He really does offer help for the hopeless, because I have been that hopeless person as of late, not understanding, feeling like I am walking through a storm that has no end; hoping I don’t get lost in the process.

I have been so blessed to have the husband I have and Hannah, Rachel, and Caroline who have all been here on a daily basis to bring encouragement to me when I felt I couldn’t make it another moment, much less another day. Life has been raw. Ripped open. Shredded. But even in the midst of this God is glorious! He is brings restoration to my heart and healing to my soul.

Sarah needs your prayers. We all do. We are so thankful for the prayers and encouragement of extended family and friends. It can be heartbreaking to not know if she will be the same again. Mourning is part of daily life here now, mourning and missing the Sarah that was, and now mourning the loss of Papaw.

I don’t know what lies ahead. I just know that I’m trusting my Savior to bring us through it and sanctify us in the process.
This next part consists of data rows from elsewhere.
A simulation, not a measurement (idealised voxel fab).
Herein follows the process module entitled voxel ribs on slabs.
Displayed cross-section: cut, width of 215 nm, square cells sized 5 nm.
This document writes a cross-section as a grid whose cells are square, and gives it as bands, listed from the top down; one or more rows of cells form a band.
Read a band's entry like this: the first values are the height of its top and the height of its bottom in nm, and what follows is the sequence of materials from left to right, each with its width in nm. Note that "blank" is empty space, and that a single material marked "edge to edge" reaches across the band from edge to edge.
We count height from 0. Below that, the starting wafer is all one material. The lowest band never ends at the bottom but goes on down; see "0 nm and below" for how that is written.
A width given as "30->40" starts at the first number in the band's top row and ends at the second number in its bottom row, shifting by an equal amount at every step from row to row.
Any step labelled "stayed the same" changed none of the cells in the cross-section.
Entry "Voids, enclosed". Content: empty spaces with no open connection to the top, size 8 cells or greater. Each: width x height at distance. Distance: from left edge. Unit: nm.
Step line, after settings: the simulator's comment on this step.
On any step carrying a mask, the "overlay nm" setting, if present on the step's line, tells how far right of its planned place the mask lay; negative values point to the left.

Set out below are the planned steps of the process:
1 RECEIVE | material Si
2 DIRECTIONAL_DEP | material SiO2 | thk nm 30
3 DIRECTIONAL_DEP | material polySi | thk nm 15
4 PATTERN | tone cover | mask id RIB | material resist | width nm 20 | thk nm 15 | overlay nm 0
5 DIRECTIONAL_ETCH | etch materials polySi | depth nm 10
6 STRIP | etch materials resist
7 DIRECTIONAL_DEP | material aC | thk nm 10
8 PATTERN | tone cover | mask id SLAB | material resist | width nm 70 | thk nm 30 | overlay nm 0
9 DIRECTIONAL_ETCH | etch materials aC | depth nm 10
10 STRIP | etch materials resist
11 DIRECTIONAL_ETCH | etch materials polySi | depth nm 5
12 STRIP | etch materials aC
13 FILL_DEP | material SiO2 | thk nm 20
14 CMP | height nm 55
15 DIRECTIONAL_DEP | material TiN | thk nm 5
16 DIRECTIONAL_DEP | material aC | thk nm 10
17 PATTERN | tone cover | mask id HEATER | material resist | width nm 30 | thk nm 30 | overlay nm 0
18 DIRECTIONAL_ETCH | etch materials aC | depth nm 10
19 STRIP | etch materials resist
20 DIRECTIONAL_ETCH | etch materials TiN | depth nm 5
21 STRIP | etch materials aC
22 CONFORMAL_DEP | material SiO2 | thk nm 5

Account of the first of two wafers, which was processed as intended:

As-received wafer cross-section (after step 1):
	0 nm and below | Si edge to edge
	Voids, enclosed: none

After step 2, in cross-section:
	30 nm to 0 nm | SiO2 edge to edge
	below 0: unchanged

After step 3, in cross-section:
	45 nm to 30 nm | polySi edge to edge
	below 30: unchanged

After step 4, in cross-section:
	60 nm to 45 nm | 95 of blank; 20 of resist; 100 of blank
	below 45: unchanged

8 thoughts on “Life In The Midst Of The Storm

  1. Thank you so much for sharing all of that Lora. I can’t imagine how difficult that was – even just trying to make sense of everything enough to write about it! I appreciate your honesty and “rawness”. I also find it utterly amazing that God always gives us answers in those most desperate moments – the question is whether or not we will listen to that still small voice in our “gut”, or listen first to the louder much more “in our face” voices around us. Everything you and I have talked about with Sarah, and what I said I thought the problem (or solution) was — you already knew! I didn’t tell you anything you didn’t already know – I just confirmed what you were already feeling God guide you to in side. And sometimes it’s those confirmations outside, that give us the confidence to follow our “inside”. 🙂 While not at ALL as terrifying as what all you have had to go through recently, I remember when Jesse was an infant and we had taken him off of all allergy-ridden foods. All he could eat was fruits, vegetables, and rice. But something was still wrong with my little baby. Inside I thought “the rice”. But more experienced, wise mothers told me that was impossible. Doctors said that rice was the ONLY food that EVERYONE can tolerate. I ignored what I thought was myself (and in hindsight it was God). When I finally took the plunge and removed rice, he was SO much better!!! I have many regrets in my motherhood days of listening to others instead of God inside of me – Who (being omniscient) knew what was really going on, and was revealing that to me. I think it’s normal though for us – in those moments of utter desperation – to listen to others instead of ourselves (our clueless, inexperienced selves). When we discover it is not ourselves though who is speaking, it is God, then hope is birthed and change can occur – whether that is with our children, or within ourselves. Thank you so much for your post Lora. You always have such wisdom and authenticity that is often rare to find!

    • Dear Sweet Carissa,
      You have been a rock to me during all of these dark days! You have helped me more than you know. Though you are young enough to be my daughter, you are my dear friend and I cherish you! Thank you for all of the advice and encouragement you have provided over the last year.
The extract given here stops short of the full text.